Thursday, June 7, 2012

La Cienaga (The Swamp), Parte II


Wealth is a trap. It is not freedom. It is not the path to “the good life.” The American Dream has become a nightmare, a miry pit. It is a swamp. Una cienaga.

Scene from the original "La Cienaga," a 2001 film that depicts a lethargic, self-pitying, bourgeoise Argentinean family. 

SCENE 1: [Overheard.] Rich socialite from Houston: “Oh my gosh it was terrible. We were trying to buy this gorgeous house in the south of France, but the time came and the agent who had arranged the deal took the money and ran. So I flew over straight away with my husband and another couple for a week. We got the French police and the FBI involved, of course! But the French did nothing. He took nearly a quarter of a million. Really terrible.”

SCENE 2: [Overheard.] An unsmiling, 21-year old girl from Santa Barbara, California. daughter of a skinny, bikini-clad divorcee. Unsmiling puts down her iPhone 4 and remarks that she’s glad to be moving to New York (City) instead of back to Cali. “I had to escape. My friends back there, they’re stuck in this weird, like, incestuous bubble. They have more money than they know what to do with.”

SCENE 3: Houston socialite overheard on a canoe excursion. “Wait, you guys don’t have water for us?” Well we will have some hot chocolate, coffee, cranberry juice and other snacks halfway through the tour…“Are you kidding me? Do you know how much alcohol they make us drink on these cruises? And you don’t have water for us? That’s really ridiculous.”

INTERMISSION:
Poverty is a birdcage. Each wire is small and seems surmountable—“if only ‘those people’ would just get off their butts and get a job!” It’s only when you see all the wires together—gangs, poor education, pollution, lack of access to healthy food, media, unemployment, racism, STDs, low expectations, absent fathers, lack of healthcare, unfair criminal justice policies, crumbling houses, teen pregnancy, sexism—it’s when all these wires come together that the bird is trapped. Poverty is a birdcage.

Wealth is a swamp. The ground may look firm, or the water look cool and refreshing. But the deeper you go, the more the mud sucks you in. The lukewarm water creeps ever-higher. You’re trapped in a world of complaining, cynicism, and more food than you could ever eat. Servants surround you, and cater to your desires until your body weakens. In the swamp of wealth, frowns cease, but so do smiles. It of course takes more muscles to frown than to smile, but if your muscles are completely atrophied, you can’t do either!.

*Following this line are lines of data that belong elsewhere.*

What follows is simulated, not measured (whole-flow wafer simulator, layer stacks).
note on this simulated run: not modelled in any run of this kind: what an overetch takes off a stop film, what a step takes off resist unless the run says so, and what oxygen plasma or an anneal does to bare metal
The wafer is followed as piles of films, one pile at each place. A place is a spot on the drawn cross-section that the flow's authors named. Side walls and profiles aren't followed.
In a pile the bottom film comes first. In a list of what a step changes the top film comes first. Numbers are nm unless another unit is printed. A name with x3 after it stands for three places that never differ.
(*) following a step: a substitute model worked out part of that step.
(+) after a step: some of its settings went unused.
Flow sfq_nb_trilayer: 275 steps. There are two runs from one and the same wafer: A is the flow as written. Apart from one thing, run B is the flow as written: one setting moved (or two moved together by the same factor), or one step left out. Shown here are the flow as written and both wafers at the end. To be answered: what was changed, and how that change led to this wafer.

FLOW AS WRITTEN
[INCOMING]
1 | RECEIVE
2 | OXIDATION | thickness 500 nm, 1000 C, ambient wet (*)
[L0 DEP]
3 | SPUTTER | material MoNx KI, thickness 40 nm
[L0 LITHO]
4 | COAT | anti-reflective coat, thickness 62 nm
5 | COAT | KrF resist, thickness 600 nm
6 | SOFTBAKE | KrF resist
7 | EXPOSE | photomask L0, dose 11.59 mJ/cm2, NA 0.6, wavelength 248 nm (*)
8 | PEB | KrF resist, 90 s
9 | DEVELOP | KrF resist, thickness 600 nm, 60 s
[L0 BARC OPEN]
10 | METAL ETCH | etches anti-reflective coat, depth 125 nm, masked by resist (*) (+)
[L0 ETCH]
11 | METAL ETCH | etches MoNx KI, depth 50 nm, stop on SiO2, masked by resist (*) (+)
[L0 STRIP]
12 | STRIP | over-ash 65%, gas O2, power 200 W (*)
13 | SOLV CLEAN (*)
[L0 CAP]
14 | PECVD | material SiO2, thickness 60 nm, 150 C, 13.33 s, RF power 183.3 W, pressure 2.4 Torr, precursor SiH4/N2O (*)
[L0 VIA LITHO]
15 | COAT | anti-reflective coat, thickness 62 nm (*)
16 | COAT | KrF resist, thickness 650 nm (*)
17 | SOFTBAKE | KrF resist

I’m twicefold a member of the “1%.” On a global and historical level, I’m a member of the richest humans who have ever lived. Ever. I’m also a recent initiate to the 1% of Americans who have graduated from a liberal arts college. And thus the swamp has never been far from my path. I may try to act as a “traitor to my class” like Warren Buffett, but the temptation is still there. Will I dabble in it? Become an unsmiling (or worse: fake-smiling), sarcastic elite? The swamp scares me because on some level it tantalizes me.

The Dagobah Swamp
SCENE 4: A young man, swamp-moss still clinging to his silk robe, runs through the crowd to the Teacher. He pants, out of breath—tearing himself from the mire had taken enormous effort. Teacher, he says, how do I inherit eternal life? “Ah, you wish to enter into life? Follow the rules: don’t kill or steal or cheat, love your neighbors and parents.” But, the man protests, have I not done all these things? What am I still lacking? The Teacher looks at the ridiculous figure in front of him: pudgy cheeks, designer robe, with mud caked on everything. And the Teacher loves him. With deep tenderness in his voice, the Teacher replies, “If you wish to be complete, go and sell all you possess. Leave your marsh-land and your marsh-palace and instead come, follow me.” The man’s face goes crestfallen. He slowly turns, and instead begins to trudge back to his pit. Once there, he eases himself into the ooze and cries bitterly, for he cannot part with his swamp!

Dénouement:
 “Truly I say to you, it is hard for a rich man to enter the kingdom of God.” A scary sentence if ever I’ve heard one. But maybe it makes sense. I see people around me trapped in the swamp of wealth, and I know that that’s not how God wants it. That’s not life. And if that’s the American dream, to have a big-screen TV, a big empty house, a big Louis Vitton bag, and a big fat entitled attitude to go with it all, then let’s leave the American dream behind. It is a trap; it is a lie.

If anyone, including me, begins to flounder in the swamp of wealth, may he, unlike the young man, have the courage to leave it. He who has ears to hear, let him hear.